Introduction

Whether running a physical or online business, it's always wise to start small and scale gradually. This principle also applies to building applications and software.

Start Small, Scale Big - Unknown

It has low risk in terms of the amount of time and money spent on it and also you have something to start with. If something goes wrong, the amount of time and money wasted will be small and you can re-design the solution with minimal effort.

Real-world example

Let's say you want to build a multi-tenant cloud application that serves API as a service. You have a few basic components:

  1. Cognito for user management
  2. Lambda functions for running and processing data
  3. API gateway for serving the data that is processed
  4. MongoDB for data storage
  5. S3 for file storage
  6. Secret manager for storing sensitive information
  7. Stripe as a payment gateway
  8. IAM roles policies for all the above resources.
  9. You might need to make this cloud-agnostic

And we might also need to include other services which we might not need/know at the beginning.

Day n, n+1, n+2, n+n..

On day 1, Let’s say a developer sets up Cognito, changes a few configurations on AWS, and also creates a MongoDB cluster, Creates a database, creates a collection loads it with some dummy data to get started, and creates a database of users with few rules.

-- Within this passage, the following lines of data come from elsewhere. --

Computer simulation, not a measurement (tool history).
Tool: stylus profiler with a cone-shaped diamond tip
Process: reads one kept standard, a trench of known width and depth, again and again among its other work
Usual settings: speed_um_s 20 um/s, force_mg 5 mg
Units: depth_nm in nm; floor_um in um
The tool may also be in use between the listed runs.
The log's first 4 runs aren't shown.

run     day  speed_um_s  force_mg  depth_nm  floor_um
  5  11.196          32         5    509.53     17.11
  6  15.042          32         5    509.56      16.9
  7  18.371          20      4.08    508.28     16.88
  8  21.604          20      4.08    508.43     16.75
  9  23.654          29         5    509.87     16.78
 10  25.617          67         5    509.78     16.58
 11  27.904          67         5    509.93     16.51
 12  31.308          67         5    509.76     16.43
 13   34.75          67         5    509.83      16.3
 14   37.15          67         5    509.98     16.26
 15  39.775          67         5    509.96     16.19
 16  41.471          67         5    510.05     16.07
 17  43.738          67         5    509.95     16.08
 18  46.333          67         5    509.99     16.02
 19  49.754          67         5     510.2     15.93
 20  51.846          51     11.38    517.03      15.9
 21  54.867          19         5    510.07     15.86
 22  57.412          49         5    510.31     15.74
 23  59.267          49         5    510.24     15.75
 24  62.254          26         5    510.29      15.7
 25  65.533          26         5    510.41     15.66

The next day n+1, the developer added a few lambda services with environment variables, configs, etc, and creates API gateway which is configured to a specific cognito user pool.

This keeps on growing and you will be calling the application by adding more infra’s to it. At n day, you will have a larger infra up and running.

When you start adding different components, at one point in time:

  1. Your infra grows and you lose track of what is running on which location.
  2. Starts to consume more resources ending up in more billing prices every day.
  3. You need to manually delete the instances you don’t want/when not in use and again need to configure them when you need.
  4. You probably will forget to delete and configure on the network which might cost you some amount every month.
  5. More than 2 resources are needed to set the infra on the cloud for development purposes manually which has an impact on money and time.
  6. The developer needs to manage this on one or more cloud platforms.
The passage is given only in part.